[Date Prev][Date Next][Thread Prev][Thread Next][Date Index][Thread Index]
Re: [Qemu-devel] [PATCH v3 00/32] implement vNVDIMM
From: |
Igor Mammedov |
Subject: |
Re: [Qemu-devel] [PATCH v3 00/32] implement vNVDIMM |
Date: |
Mon, 12 Oct 2015 10:20:07 +0200 |
On Mon, 12 Oct 2015 11:06:20 +0800
Xiao Guangrong <address@hidden> wrote:
>
>
> On 10/12/2015 10:59 AM, Bharata B Rao wrote:
> > Xiao,
> >
> > Are these patches present in any git tree so that they can be easily tried
> > out.
> >
>
> Sorry, currently no git tree out of my workspace is available :(
Is it possible for you to put working tree on github?
>
> BTW, this patchset is based on top of the commit b37686f7e on qemu tree:
> commit b37686f7e84b22cfaf7fd01ac5133f2617cc3027
> Merge: 8be6e62 98cf48f
> Author: Peter Maydell <address@hidden>
> Date: Fri Oct 9 12:18:13 2015 +0100
>
> Merge remote-tracking branch
> 'remotes/stefanha/tags/tracing-pull-request' into staging
>
> Thanks.
>
> > Regards,
> > Bharata.
> >
> > On Sun, Oct 11, 2015 at 9:22 AM, Xiao Guangrong
> > <address@hidden> wrote:
> >> Changelog in v3:
> >> There is huge change in this version, thank Igor, Stefan, Paolo, Eduardo,
> >> Michael for their valuable comments, the patchset finally gets better
> >> shape.
> >> - changes from Igor's comments:
> >> 1) abstract dimm device type from pc-dimm and create nvdimm device
> >> based on
> >> dimm, then it uses memory backend device as nvdimm's memory and NUMA
> >> has
> >> easily been implemented.
> >> 2) let file-backend device support any kind of filesystem not only for
> >> hugetlbfs and let it work on file not only for directory which is
> >> achieved by extending 'mem-path' - if it's a directory then it works
> >> as
> >> current behavior, otherwise if it's file then directly allocates
> >> memory
> >> from it.
> >> 3) we figure out a unused memory hole below 4G that is 0xFF00000 ~
> >> 0xFFF00000, this range is large enough for NVDIMM ACPI as build
> >> 64-bit
> >> ACPI SSDT/DSDT table will break windows XP.

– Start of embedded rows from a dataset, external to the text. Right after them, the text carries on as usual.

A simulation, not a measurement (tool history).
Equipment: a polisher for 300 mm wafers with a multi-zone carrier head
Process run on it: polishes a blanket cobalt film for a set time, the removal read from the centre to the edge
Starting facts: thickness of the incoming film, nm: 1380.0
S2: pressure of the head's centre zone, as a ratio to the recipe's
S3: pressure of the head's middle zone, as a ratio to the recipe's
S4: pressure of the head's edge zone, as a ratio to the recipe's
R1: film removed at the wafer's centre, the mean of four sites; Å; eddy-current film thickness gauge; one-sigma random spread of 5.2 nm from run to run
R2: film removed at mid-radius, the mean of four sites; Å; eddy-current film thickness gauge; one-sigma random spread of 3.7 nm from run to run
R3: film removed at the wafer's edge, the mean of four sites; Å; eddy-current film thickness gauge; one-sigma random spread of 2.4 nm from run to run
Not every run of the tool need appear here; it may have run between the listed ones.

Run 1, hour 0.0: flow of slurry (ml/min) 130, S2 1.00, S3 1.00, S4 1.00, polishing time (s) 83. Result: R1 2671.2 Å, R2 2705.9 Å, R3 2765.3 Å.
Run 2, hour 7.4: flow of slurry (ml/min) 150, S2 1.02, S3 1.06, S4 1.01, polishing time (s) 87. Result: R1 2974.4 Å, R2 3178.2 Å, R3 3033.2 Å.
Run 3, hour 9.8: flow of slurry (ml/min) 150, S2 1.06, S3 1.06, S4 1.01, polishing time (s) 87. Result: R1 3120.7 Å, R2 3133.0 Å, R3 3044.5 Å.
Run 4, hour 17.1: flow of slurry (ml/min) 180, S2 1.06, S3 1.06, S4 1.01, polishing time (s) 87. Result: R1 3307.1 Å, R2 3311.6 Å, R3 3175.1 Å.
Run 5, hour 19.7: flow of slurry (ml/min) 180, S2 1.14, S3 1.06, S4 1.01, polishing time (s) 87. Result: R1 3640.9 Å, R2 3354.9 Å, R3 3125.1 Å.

> >> BTW, only make SSDT.rev = 2 can not work since the width is only
> >> depended
> >> on DSDT.rev based on 19.6.28 DefinitionBlock (Declare Definition
> >> Block)
> >> in ACPI spec:
> >> | Note: For compatibility with ACPI versions before ACPI 2.0, the bit
> >> | width of Integer objects is dependent on the ComplianceRevision of the
> >> DSDT.
> >> | If the ComplianceRevision is less than 2, all integers are restricted to
> >> 32
> >> | bits. Otherwise, full 64-bit integers are used. The version of the DSDT
> >> sets
> >> | the global integer width for all integers, including integers in SSDTs.
> >> 4) use the lowest ACPI spec version to document AML terms.
> >> 5) use "nvdimm" as nvdimm device name instead of "pc-nvdimm"
> >>
> >> - changes from Stefan's comments:
> >> 1) do not do endian adjustment in-place since _DSM memory is visible to
> >> guest
> >> 2) use target platform's target page size instead of fixed PAGE_SIZE
> >> definition
> >> 3) lots of code style improvement and typo fixes.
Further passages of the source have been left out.